Every time this happens it is just a pain in the ass to find a new VPN that isn't blocked.

If you are technical, it is best to just setup your own VPN on linode or amazon. That way you have less problems with blocked IPs.



This is what they used to do, but they've gotten more sophisticated - I've been running VPNs for China for my family on EC2 for a while. As far as I can tell, they almost never flat out block an IP. Initially they block a DNS hostname from resolving to a specific IP, then they start filtering out various different ports (including the default VPN ones). You can normally change to a random port and get OpenVPN to start working again, but it appears in the last couple weeks they've been able to identify and block OpenVPN activity on random ports. This happens so quickly, now, that it's pretty futile to try to IP hop unless you can come up with a traffic pattern that is less detectable.


Well, that's exactly why I thinked of this (concept only at this point). http://www.sami-lehtinen.net/blog/simple-protocol-obfuscator...


Exactly my experience. I've been running a private OpenVPN instance for a couple of years now -- a month ago they started blocking it. Switching ports works for approximately three hours.


Not exactly. They are auto-identifying the IP addresses based on traffic sniffing. So you can do this and work around things, but your new IP will get identified as such and blocked automatically in a few hours.


Oh wow, this is not good. Is it possible to evade this sniffing? I have my own Linode VPS, and have learnt to use Tinc VPN software. I'm learning Mandarin and plan to travel to China in a year or few, so this censorship makes me sad and hits my motivation.


Many of us on the mainland ("us" being the type of people who would read HN) have switched to SSH proxies over port 443. Sshuttle [1] is highly recommended.

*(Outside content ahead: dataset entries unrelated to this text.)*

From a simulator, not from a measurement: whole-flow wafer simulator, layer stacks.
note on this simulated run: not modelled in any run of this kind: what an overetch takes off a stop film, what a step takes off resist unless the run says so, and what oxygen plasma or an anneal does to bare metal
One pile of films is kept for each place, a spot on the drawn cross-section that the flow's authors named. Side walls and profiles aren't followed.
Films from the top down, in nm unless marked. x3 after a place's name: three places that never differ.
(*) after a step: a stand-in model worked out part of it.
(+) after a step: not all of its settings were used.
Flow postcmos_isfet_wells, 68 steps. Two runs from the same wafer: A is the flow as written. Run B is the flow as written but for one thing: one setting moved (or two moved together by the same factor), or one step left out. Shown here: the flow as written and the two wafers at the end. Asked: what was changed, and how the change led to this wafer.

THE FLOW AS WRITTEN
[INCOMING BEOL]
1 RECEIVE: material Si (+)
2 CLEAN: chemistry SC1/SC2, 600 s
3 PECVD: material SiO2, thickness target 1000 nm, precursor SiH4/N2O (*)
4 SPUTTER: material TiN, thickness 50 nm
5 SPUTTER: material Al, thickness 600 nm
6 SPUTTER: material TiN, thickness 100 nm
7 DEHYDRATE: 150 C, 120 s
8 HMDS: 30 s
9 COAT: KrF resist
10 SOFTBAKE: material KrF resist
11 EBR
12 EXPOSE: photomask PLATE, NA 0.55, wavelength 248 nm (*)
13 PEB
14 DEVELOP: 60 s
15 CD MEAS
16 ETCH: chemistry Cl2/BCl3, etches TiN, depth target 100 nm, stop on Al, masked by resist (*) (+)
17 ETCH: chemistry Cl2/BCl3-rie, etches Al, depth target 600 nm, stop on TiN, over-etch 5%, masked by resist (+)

1. https://github.com/apenwarr/sshuttle


Interesting that SSH is getting through still.

I wonder how much longer till Chinese avoidance VPN tech needs to resort to stenography in images to transfer data. Masking data as cat pictures would be slow but not automatically detectable.


China has enough outsourced development teams that blocking SSH would be, I'd think, a measurable drag on that economy. We SSH over 443 as a "just-in-case" since it looks alot like HTTPS.